Cairo, Jun 2 : In a major setback to Egypt's ruling Islamists, the country's apex court today struck down two laws as unconstitutional by which upper house of Parliament and the Constituent Assembly which drafted the first post-revolution Constitution were elected.
In its ruling, the Supreme Constitutional Court said the law governing the elections of the Islamist-dominated Shura Council was unconstitutional as well as the criteria set for the selection of the Constituent Assembly members.
Presiding Judge Maher al-Beheiry said the Council should remain in place until the election of a new parliament.
No date has been set yet for the new parliament polls.
Today's ruling came in response to several challenges filed by lawyers against the two laws, state-run MENA news agency reported.
President Mohammed Mursi had set up the 100-member Constituent Assembly to draw up the new document. The constitution was adopted by a nationwide vote in December.
Opposition parties have been accusing Mursi of useing the council to rush through an Islamist agenda and laws that have too many loopholes.
The ruling could also heighten tension between the ruling Muslim Brotherhood and the judiciary over reforms of the country's legal system. The Islamists are keen to remove Hosni Mubarak-era judges while judiciary sees it as an attempt to influence their ranks.
As a result of the ruling, the Shura Council will be dissolved after a new House of Representatives or the lower house of parliament is elected.
Both the upper and lower houses were elected under the same electoral law, prompting the dissolution of parliament.
The Shura Council has assumed full legislative powers until the election of a new House of Representatives according to the new constitution.
The same court had ruled unconstitutional in June some articles of the electoral law regulating last year's elections for the House of Representatives, as partisan candidates were allowed to run against independents for individual seats. The House of Representatives was consequently dissolved.

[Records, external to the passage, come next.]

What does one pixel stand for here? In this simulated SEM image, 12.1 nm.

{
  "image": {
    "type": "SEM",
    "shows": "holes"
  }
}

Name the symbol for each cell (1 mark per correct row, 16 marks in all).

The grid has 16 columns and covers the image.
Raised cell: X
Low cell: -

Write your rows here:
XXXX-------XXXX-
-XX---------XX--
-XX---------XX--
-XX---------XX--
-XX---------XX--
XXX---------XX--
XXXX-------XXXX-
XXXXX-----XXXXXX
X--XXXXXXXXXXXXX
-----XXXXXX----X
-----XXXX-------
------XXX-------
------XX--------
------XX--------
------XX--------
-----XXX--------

The new constitution approved in December stated in article 231 that: The first legislative elections following the adoption of this Constitution shall be held in the following manner: Two-thirds of the seats are to be won by a list-based electoral system and one-third by individual candidacy, with parties and independent candidates allowed to run in each.
The court also ruled that the emergency law, that gives many powers to Mursi, is not constitutional as well.